When I’m tailing logfiles…

[to the tune of “When I’m Cleaning Windows“]

Well Happy New Year to both of my readers; I hope you’re having a thrilling year so far!

Over the Christmas break I’ve been working on a tool to help me flag dead or suspect blogs listed in BritBlog. It’s been quite interesting, and I’ve already removed quite a few none-blogs from the database.

Anyway, if you use UN*X then you’ve probably come across the ‘tail‘ command:

tail - output the last part of files
tail [OPTION]… [FILE]…
Print the last 10 lines of each FILE to standard output. With more
than one FILE, precede each with a header giving the file name. With
no FILE, or when FILE is -, read standard input.
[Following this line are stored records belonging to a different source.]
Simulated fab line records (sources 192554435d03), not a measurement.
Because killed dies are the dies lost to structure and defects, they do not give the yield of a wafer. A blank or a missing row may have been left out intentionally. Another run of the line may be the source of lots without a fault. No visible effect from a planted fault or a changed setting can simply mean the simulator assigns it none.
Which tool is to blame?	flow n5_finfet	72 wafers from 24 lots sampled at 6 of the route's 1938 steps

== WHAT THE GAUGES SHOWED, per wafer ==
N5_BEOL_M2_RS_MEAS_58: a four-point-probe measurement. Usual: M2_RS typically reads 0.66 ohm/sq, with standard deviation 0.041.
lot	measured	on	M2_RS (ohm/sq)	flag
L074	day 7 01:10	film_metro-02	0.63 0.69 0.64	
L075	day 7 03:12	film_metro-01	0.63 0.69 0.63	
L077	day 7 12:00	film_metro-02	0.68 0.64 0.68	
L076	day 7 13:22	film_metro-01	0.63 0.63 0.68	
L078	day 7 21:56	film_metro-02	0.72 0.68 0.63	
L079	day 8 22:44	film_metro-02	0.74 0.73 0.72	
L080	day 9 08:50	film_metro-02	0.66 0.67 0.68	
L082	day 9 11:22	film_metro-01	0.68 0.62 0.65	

It has a great option (-f) which allows you to follow a log file as it is being written to. In other words, you can have a log file scroll past your eyes while another process is writing to it (like Apache, for instance):

tail -f access.log

I don’t know what it is about log files, but they seem to have a mesmerising effect. I have been known to follow my apache log files for quite a long while. I won’t say how long, but it’s great to see traffic on your web site in real time.

So, in my attempt to purge BritBlog of all the spam blogs, dead blogs and other problem blogs that we currently list, I’ve written a little tool that visits the sites listed in the directory and performs various tests against it. As this runs, it writes out some details to a log file (as well as storing test results in a database). So as you can probably guess: I’ve found myself staring at this for hours over Christmas (it beats Christmas TV anyway…).

While doing this you see all sorts of weird web addresses scroll past you. For some unlucky bloggers/spammers they are so odd that I stop and investigate them. So far I’ve removed about 25 like this, and have another 40 or so to investigate.

The tool has also identified about 400 blogs that have technical problems one way or another (missing files, server errors, DNS errors etc.). I’ll be emailing all these people in due course to tell them of their pending removal from the directory, so that will be a step in the right direction!

There are also a few blogs hosted on *.blog.co.uk (a German-owned blogging platform), and they’re blocking our robot with a robots.txt rule. Not nice. We’re going to either have to ignore their rules or remove these blogs too… Bit of a dilemma!

The harder task is that of detecting spam blogs (or splogs). As I mentioned last month, Splogspot has totally failed me flagging up loads of real blogs as splogs, and totally missing all my known splogs! I think the only real solution here is to get members flagging them up when the see them, which will require a bit more work.

Once this is all done though, I’ll be able to start on technoranki! Should really have put something like this in place a long time ago…

Anyway, it’s home time. I’ve not recovered from the Christmas break yet — really need sleep!